Why this story matters: In a world where it is easy to feel overwhelmed by the scale of our problems, stories of localized innovation and community-driven success provide a grounded, realistic roadmap for broader progress.

Quick summary: This story highlights recent developments related to infrastructure, showing how constructive action can lead to meaningful results.

Photo for the article In the Land of Infrastructure Projects, Activists and Nature Lovers Saved Endangered Spoonbill Habitat
Spoon-billed sandpiper – by ken on Flickr (CC BY-NC-ND 2.0)

Following 25 days of vigorous local campaigning, residents in the supposedly-totalitarian country of China succeeded in halting highway construction that would have plowed through mudflats which 49 species of bird rely on for dinner and rest.

Among these is the spoon-billed sandpiper, a migratory shorebird with a global population of less than 500, and which is considered “Critically-Endangered” by the IUCN.

It’s a story as old as the automobile: straight roads make easy plans, and woe betide anything or anyplace, whether old-growth forest or mudflat, that is located along its path.
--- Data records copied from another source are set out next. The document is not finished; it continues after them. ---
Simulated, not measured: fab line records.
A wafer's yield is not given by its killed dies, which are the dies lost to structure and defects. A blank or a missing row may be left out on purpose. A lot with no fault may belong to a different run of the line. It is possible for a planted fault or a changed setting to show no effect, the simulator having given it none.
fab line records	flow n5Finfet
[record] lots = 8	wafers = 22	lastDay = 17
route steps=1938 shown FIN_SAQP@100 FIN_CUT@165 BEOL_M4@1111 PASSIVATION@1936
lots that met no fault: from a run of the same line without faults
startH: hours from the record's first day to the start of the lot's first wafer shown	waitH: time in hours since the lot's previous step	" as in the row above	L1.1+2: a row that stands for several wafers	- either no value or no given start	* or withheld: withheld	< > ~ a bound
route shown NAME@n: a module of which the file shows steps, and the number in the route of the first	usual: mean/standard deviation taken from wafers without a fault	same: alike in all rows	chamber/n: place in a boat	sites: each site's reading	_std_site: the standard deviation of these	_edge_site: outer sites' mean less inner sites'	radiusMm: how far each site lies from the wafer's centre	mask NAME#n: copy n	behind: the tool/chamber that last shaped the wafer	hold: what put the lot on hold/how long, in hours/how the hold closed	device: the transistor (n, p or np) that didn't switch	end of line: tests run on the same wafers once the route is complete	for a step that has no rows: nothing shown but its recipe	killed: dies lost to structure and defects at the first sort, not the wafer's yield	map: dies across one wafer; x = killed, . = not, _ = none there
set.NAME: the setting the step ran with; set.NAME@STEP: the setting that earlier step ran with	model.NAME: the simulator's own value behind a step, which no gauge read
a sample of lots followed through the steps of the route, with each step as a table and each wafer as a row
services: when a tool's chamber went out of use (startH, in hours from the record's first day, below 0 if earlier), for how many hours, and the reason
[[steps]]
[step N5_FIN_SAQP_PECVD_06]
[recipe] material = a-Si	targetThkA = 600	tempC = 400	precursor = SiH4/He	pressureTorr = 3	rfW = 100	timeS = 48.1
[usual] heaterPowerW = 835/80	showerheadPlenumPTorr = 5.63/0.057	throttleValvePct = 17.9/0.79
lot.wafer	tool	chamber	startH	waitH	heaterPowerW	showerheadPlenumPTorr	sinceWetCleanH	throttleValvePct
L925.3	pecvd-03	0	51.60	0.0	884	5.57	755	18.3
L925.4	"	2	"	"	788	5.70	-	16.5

So it was that on April 30th, in southernmost province of Guangxi, a highway plan was approved that would have severely impacted coastal mudflats that host 20,000 birds from 46 species including migratory ones.

Under Chinese law, environmental impact assessments are required before any infrastructure project. A 27-mile long stretch of highway near Xichang town would cut right across more than 50 acres of mudflats and coastal mangroves, where a survey recently identified 14 spoon-billed sandpipers.

The number qualifies the area to be of international importance under China’s commitment to the Ramsar Convention on the protection of ecologically significant wetlands. Aside from international law, the sandpiper is also rarer than virtually any other animal in the country, and already guaranteed the highest national protections.

Li Jiahe came to learn about the sandpiper and the highway which threatened it while he was at university in the Netherlands. Online outcries reached Mr. Li at school, and loving all animal species, he quickly took action for the first time in his life to try and save what the Chinese English-language outlet Sixth Tone described as “a handful of birds he has never seen in a place he has never visited.”

“We’re all ordinary people. We are small. But if we can raise awareness and plant a seed in people’s minds, that’s already a good thing,” Li told the outlet.

Photo for the article In the Land of Infrastructure Projects, Activists and Nature Lovers Saved Endangered Spoonbill Habitat
Spoon-billed sandpiper – credit, By Mads Syndergaard, CC BY-SA 3.0

He skipped the grassroots campaigning and went straight to the top: emailing the Ramsar Convention authorities at the UN and explaining the situation.

According to the planning documents for the highway, the builders believed the road to be exempt from requirements under China’s wildlife protection laws on two grounds: the road was a nationally-important infrastructure project, and the local building environment was constrained by the sea to the south and the presence of roads and other property further inland.

Other activists in Guangxi noted their concern and objection to the environmental authorities whose numbers were listed on the planning documents, while Bird Life International were contacted and referred the matter to the Chinese chapter.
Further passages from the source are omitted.